Reactions to the Bishops Conference
Now that the Bishops Conference on the protection of minors is over, here are the reactions that have come in so far.
Concrete changes are coming from women, not from the hierarchy
As the anti-abuse summit of the Presidents of Bishops' Conferences ends in Rome, the consensus emerges that the most powerful voices belonged to the survivors gathered in Rome, and the few women whose voices were heard in and around the Vatican.
But the question still remains: Will anything change?
Virginia Saldanha who has been a leading figure in the Asian Church for decades, observed: "It seems that some bishops just came to the realization at this summit meeting that sex abuse of children and vulnerable adults was a crime."
The final remarks of Pope Francis paled in comparison with the clarity and concrete steps heard from Mexican journalist Valentina Alazraki, Nigerian Sr. Veronica Openibo, and Vatican Undersecretary Linda Ghisoni. They demonstrated not just the inexcusable nature of the crimes committed but also the practical steps that need to be taken for real change to happen.
Since his closing statement on Sunday, the Pope has been criticised for his attempt to widen the scope of attention from abuse in the Church to the global atrocities committed against children. Barbara Doris, abuse survivor and long-time advocate, prefers to focus on law enforcement and adherence of the Church to the laws of the land: "It is time for civil authorities to treat church officials as they would any other person, to investigate their crimes and hold them accountable according to the laws of the land. The excessive deference that has been shown to church officials must stop."

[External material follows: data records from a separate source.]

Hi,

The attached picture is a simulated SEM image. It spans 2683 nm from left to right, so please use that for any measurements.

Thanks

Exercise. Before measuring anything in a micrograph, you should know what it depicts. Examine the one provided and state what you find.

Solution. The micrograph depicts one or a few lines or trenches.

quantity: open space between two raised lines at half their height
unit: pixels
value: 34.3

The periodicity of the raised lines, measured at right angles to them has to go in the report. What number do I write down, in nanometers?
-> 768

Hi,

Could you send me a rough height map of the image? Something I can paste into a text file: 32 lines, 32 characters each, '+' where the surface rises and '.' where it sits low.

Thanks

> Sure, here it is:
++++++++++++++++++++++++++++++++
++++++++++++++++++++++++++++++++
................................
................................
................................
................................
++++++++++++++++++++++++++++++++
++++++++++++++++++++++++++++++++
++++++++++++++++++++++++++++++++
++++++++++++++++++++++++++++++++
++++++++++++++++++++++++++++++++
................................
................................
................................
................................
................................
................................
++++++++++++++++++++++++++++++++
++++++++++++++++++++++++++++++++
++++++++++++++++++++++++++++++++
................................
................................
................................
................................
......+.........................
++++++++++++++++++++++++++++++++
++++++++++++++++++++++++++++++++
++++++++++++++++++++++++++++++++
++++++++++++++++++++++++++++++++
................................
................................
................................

In the past days, it became obvious that addressing and preventing the abuse of women religious is the next important opportunity for Catholic officials to be pro-active and show that they have truly learned from the disasters of the past months, years and decades.
Doris Wagner, abuse survivor and former religious sister stated: "I am delighted to see that some bishops seem to have understood that a fundamental change in the Church's power structure is needed. Concrete measure have to follow now, so that we get a system of checks and balances. We need women on eye-level with men in the Church at all levels, and I hope this will be the last predominantly male summit in the Vatican."
Many women were bewildered and hurt by the off-the-cuff comment of Pope Francis reinforcing his earlier description of feminism as "machismo with a skirt." Women continue to ask themselves if they have the energy to keep struggling for an equal and safe Catholic Church. The summit has proven that if we want change, we cannot wait for the hierarchy to deliver it. We have to speak up boldly and continue supporting each other in our vision of equality.
The next opportunity for a visible change is six months from now at the Synod on Amazonia in October 2019 - it is time that women participate and vote on an equal footing with men.
All faithful who want to publicly show their commitment to change are invited to join the Overcoming Silence campaign and share their message of equality with our leaders. Please visit: www.overcomingsilence.com.
The current sex abuse crisis places the institutional Church in a remarkably vulnerable position. There is a growing awareness among the male clergy that lay governance is somehow key to moving forward. Not simply “lay participation”. We’ve had subordinate participation for a long time. As Cardinal Cupich puts it, the bishops need to “cede authority”. So far, we are just nibbling at the edges of this. It will require some rather deft but decisive collegiality to make this happen. Are we capable? Are we ready?
My view is that the Abuse Summit was a disappointment and a missed opportunity.
The only positive outcome was from the powerful survivors statements and the protests outside the meeting. This highlighted for the world the many failures and false denials by our Church authorities over the past 3 decades regarding the abuse scandal.
The negative outcomes are
- the complete absence of any concrete actions
- no mention of “Zero Tolerance” by Pope Francis who had previously often used this phrase
- no universal safeguarding measures for the Catholic Church
- no agreement on a definition of what constitutes sexual abuse of a minor
- no process of accountability for bishops
In 2012 there was a similar high profile Summit in the Vatican “Towards Healing and Renewal” which produced a detailed report translated into many languages. But it delivered no concrete change.
My fear is that this 2019 Abuse Summit is going the same way as the 2012 Summit.
A sign of confirmation was that neither Archbishop Scicluna nor Fr Zollner was able to confirm whether any of the clerics who had abused the survivors who spoke at the Abuse Summit were still in ministry.
The abuse crisis cannot be sorted out by men who at their core want to protect themselves and their power. On the 23rd much praise was showered on the three women who addressed the summit meeting. The bishops actually admitting that women have something significant to contribute to the Church. Yet, they continue to offer mere words to patroness the women nothing concrete to change. As you mentioned in the article, when a woman dares to expose them she is just dispensed wWhat
and our .
It is up to the Laity. What can we do?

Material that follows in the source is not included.